By the time twilight starts to paint the morning sky, Uranus dips low in the west. The action then shifts to the eastern sky, where Venus and Mars put on a marvelous show. On October 1, they appear 2.5° apart against the background stars of Leo. Magnitude –3.9 Venus rises 13 minutes before magnitude 1.8 Mars.
The gap between the two closes until October 5, when just 0.2° — about half the Full Moon’s diameter — separates them. The two haven’t been this close since November 1995. If you view the pair through binoculars, you’ll also notice the 4th-magnitude star Sigma (σ) Leonis 0.3° north of Venus. Unfortunately, a telescope doesn’t add much. Venus spans 11″ while Mars measures 4″ across, and both appear nearly full.

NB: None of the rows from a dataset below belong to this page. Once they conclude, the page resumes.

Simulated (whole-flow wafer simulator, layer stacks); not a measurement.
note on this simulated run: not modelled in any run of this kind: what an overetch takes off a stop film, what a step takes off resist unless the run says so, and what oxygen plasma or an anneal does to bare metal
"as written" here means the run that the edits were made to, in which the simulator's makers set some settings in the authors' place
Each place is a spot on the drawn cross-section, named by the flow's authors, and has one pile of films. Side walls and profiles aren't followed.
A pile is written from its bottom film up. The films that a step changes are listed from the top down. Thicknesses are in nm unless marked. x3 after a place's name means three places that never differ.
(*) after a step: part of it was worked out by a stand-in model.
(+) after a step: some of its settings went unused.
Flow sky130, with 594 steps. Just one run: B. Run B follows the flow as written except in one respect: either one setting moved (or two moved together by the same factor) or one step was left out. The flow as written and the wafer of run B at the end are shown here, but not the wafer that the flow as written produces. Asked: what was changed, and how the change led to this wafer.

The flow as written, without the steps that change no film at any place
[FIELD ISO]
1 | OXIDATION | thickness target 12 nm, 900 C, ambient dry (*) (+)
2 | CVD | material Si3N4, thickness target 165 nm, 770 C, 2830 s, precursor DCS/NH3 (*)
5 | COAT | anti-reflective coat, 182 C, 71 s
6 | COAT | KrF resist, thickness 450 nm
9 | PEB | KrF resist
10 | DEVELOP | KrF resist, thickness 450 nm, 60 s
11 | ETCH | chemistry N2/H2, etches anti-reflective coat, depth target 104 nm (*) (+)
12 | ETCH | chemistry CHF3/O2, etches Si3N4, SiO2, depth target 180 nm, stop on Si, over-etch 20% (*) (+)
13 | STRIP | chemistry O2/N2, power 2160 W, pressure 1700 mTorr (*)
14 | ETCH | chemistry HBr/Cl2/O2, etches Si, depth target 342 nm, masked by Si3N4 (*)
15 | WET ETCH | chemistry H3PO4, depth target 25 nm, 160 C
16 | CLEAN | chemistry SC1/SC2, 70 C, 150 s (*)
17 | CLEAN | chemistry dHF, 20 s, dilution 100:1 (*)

The two planets move eastward relative to the background stars during October, with Venus in its inner orbit moving faster. It crosses the border into Virgo on the 9th, setting up a string of close stellar conjunctions. The bright planet passes 0.8° northeast of 4th-magnitude Beta (β) Virginis on October 12, 0.2° north of 4th-magnitude Eta (η) Vir on the 18th, 1.3° southwest of 3rd-magnitude Gamma (γ) Vir on the 22nd, and 0.3° south of 4th-magnitude Theta Vir on the 29th. By the 31st, Venus stands 16° east of Mars.
The Red Planet runs a similar gauntlet, but at a slower pace. It crosses into Virgo on October 12 before sliding 0.5° north of Beta Vir on the 18th. On the 30th, it lies 0.3° southwest of Eta Vir and nearly on top of 6th-magnitude 13 Vir. As twilight begins on the East Coast, they lie just 44″ apart; from the West Coast, 4.2′ separate the two.
But the most spectacular conjunction takes place when the waning crescent Moon passes the two planets just after midmonth. On October 17, the 5-percent-lit crescent Moon stands 2° to Mars’ left and 6° above Venus. Our satellite is much harder to see the following morning, when it appears only 2 percent illuminated and 6° to Venus’ lower left.
Most skywatchers observe during the evening and shun the morning hours except for special events. That’s why lunar observers tend to focus on the Moon’s waxing phases visible after sunset and ignore the waning phases best seen before dawn. But this month provides a nice opportunity to view the waning gibbous Moon before midnight. You might be surprised at what the different lighting reveals.
arget Luna around 11 p.m. local daylight time October 9. As you scan along the terminator — the dividing line between day and night — features may look odd because you’re viewing lunar sunset and not sunrise. The reverse lighting makes it easy to see the relationship between the snaking Serpentine Ridge and Mare Serenitatis.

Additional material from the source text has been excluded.